Skip to content
This repository has been archived by the owner on Oct 31, 2023. It is now read-only.

Questions on new implementation #114

Closed
yeliu918 opened this issue Mar 16, 2021 · 19 comments
Closed

Questions on new implementation #114

yeliu918 opened this issue Mar 16, 2021 · 19 comments

Comments

@yeliu918
Copy link

Hi,
Nice work on the new performance!
I saw you mentioned that the new model is trained on new training data combined with your original training data.
I have some confusion here.

  1. How do you get the "nq-adv-hn-train.json"? Does the gold and hard_negative is retrieved from pre-trained DPR model rather than BM25? And which pre-trained DPR model does you use? Is that the "single-adv-hn.nq.bert-base-encoder"?
  2. If I use new training data "nq-adv-hn-train.json" should I still use nq-train.json to get your performance? If I need, does that mean I need to add one BM25 hard_negative from nq-train.json?
@vlad-karpukhin
Copy link
Contributor

Hi @yeliu918 ,

  1. nq-adv-hn-train.json is obtained by using the original NQ trian set we provided but where hard negatives were obtained using DPR NQ model itself (checkpoint=checkpoint.retriever.single.nq.bert-base-encoder), not BM25.
    single-adv-hn.nq.bert-base-encoder - is a checkpoint trained by concatenating the original NQ train data set we provided & this new dataset.
  2. Yes, you should use both train datasets, please have a look at the "New model training combines two NQ datatsets:" example provided on the main readme page how to train with tow datasets.

@yeliu918
Copy link
Author

Hi @vlad-karpukhin,

Thanks for the clarification. It's very helpful!

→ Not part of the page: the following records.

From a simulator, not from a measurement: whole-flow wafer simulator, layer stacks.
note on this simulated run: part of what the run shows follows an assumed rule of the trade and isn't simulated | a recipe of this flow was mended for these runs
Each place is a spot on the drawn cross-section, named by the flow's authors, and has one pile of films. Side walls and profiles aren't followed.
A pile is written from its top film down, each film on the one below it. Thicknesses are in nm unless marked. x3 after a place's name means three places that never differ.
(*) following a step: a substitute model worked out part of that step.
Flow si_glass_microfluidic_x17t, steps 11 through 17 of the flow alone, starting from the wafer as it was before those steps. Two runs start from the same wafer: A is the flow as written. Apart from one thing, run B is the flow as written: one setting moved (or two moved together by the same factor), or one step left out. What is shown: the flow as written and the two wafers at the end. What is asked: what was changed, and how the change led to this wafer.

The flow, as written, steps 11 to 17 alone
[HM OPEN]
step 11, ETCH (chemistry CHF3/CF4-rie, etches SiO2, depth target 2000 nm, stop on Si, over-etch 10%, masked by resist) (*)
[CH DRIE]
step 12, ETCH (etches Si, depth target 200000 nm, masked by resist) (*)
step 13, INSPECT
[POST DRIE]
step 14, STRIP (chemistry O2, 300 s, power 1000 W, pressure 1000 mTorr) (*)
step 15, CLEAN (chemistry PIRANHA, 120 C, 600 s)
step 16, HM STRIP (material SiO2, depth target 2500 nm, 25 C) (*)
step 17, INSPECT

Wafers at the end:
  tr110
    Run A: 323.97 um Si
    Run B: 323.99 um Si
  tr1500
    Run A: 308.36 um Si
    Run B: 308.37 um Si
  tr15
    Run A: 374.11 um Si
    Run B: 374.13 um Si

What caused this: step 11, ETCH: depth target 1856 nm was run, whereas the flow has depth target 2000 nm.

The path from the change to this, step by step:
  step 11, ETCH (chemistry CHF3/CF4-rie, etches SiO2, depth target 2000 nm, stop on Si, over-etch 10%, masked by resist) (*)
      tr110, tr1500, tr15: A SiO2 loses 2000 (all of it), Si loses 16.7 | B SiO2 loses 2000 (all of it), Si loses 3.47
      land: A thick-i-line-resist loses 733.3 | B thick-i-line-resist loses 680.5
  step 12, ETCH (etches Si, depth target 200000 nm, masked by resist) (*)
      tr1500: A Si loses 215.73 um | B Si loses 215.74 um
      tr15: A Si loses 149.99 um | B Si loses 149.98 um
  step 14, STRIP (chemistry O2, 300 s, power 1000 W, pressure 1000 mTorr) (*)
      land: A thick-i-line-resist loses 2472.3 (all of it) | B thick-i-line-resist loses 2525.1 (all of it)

@yeliu918 yeliu918 reopened this Mar 18, 2021
@yeliu918
Copy link
Author

Hi @vlad-karpukhin,

Forget to ask you do you try the second step: using nq_train,nq_train_hn1 from scratch or from the checkpoints (checkpoint=checkpoint.retriever.single.nq.bert-base-encoder)? And how many more epochs did you train?

@vlad-karpukhin
Copy link
Contributor

The new checkpoint 'single-adv-hn.nq.bert-base-encoder' is exactly the model that is trained from scratch on [nq_train,nq_train_hn1] combined dataset using the same params as our original model (i.e. trained for 40 epochs)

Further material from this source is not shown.